A typical example will best illustrate how this theory works. Assume you are a sales manager for Company X which sells oranges. Assume you discover that a vendor of oranges is in economic trouble and willing to sell the product for a fifty percent reduced price. The company you work for has sufficient funds to purchase the oranges and customers waiting to buy them.
You cannot purchase the oranges for your own account. You cannot refer the vendor to another entity and hope to receive a commission or some other benefit. You cannot purchase the oranges and resell them to your own entity for a markup.
The reduced price oranges are a corporate opportunity and if the fiduciary takes it he or she may be personally liable to the corporation for the lost benefit.

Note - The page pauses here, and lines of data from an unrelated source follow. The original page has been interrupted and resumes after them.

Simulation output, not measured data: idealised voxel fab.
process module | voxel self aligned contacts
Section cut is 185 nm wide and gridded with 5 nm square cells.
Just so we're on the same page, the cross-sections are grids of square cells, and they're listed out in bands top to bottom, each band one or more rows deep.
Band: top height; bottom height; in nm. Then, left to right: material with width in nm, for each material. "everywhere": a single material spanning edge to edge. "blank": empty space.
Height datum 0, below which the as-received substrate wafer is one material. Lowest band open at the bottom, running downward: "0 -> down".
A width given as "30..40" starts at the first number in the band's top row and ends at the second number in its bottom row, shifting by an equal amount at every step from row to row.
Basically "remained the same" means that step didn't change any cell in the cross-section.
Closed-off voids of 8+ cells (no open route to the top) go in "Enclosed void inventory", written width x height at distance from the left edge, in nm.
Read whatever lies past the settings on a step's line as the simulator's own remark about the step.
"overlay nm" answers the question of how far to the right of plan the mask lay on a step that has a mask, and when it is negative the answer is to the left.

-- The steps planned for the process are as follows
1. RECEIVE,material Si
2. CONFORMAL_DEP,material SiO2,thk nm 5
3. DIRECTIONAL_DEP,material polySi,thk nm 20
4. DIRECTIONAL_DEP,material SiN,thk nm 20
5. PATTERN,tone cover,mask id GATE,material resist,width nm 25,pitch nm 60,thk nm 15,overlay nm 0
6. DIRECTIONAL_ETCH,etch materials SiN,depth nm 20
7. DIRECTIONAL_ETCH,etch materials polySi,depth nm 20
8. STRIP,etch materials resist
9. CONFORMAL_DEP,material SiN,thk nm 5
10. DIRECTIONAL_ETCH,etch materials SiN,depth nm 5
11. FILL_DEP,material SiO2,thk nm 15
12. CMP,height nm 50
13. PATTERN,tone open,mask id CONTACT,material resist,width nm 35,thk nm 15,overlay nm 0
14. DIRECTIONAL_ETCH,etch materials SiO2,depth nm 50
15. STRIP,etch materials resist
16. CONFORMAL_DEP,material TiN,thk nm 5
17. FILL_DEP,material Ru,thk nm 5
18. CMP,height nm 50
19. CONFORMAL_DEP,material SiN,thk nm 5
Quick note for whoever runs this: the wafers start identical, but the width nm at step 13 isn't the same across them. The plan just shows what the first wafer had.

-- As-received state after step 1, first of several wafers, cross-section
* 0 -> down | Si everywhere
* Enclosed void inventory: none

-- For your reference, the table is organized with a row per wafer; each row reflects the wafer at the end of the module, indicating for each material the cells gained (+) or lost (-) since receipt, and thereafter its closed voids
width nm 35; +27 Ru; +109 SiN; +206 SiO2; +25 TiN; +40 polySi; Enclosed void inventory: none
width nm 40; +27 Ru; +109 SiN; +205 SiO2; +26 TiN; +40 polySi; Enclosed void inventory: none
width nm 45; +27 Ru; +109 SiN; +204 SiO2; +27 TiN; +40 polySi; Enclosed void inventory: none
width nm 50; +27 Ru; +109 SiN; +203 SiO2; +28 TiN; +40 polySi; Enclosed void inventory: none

What is required to create the violation of the corporate opportunity doctrine? What happens if the company you work for is not interested in those oranges or does not have the financing to buy them? What precisely is needed to constitute a violation of the doctrine?
Under this doctrine, one who occupies a fiduciary relationship to the corporation is prohibited from acquiring, in opposition to the corporation, property or rights in which the corporation has an interest or tangible expectancy or which is essential to its interest. Kelegian v Mordichian (1995) 39 Cal. Rptr. 2d, 390; 33 Cal. App. 4th, 982.
“The “corporate opportunity” cannot be taken by one occupying the fiduciary relationship with the corporation when the proposed activity is reasonably incident to the corporation’s present or prospective business and is one in which the corporation has the capacity to engage. Ibid.
Whether or not a given opportunity constitutes a corporate opportunity is a question of fact to be determined from objective facts and surrounding circumstances existing at the time the opportunity arises.
In determining whether an officer may take advantage of a business opportunity in which the corporation is interested, the courts will consider whether the corporation had an interest, actual or expectant, in the opportunity and whether acquisition by the officer would hinder or defeat the plans of the corporation in carrying on or developing legitimate business for which it was created and, additionally, the courts may consider whether the corporation has the financial resources to take advantage of the particular opportunity. Thompson v Price (1967) 251 Cal.App.2d 182, 59 Cal. Rptr. 174.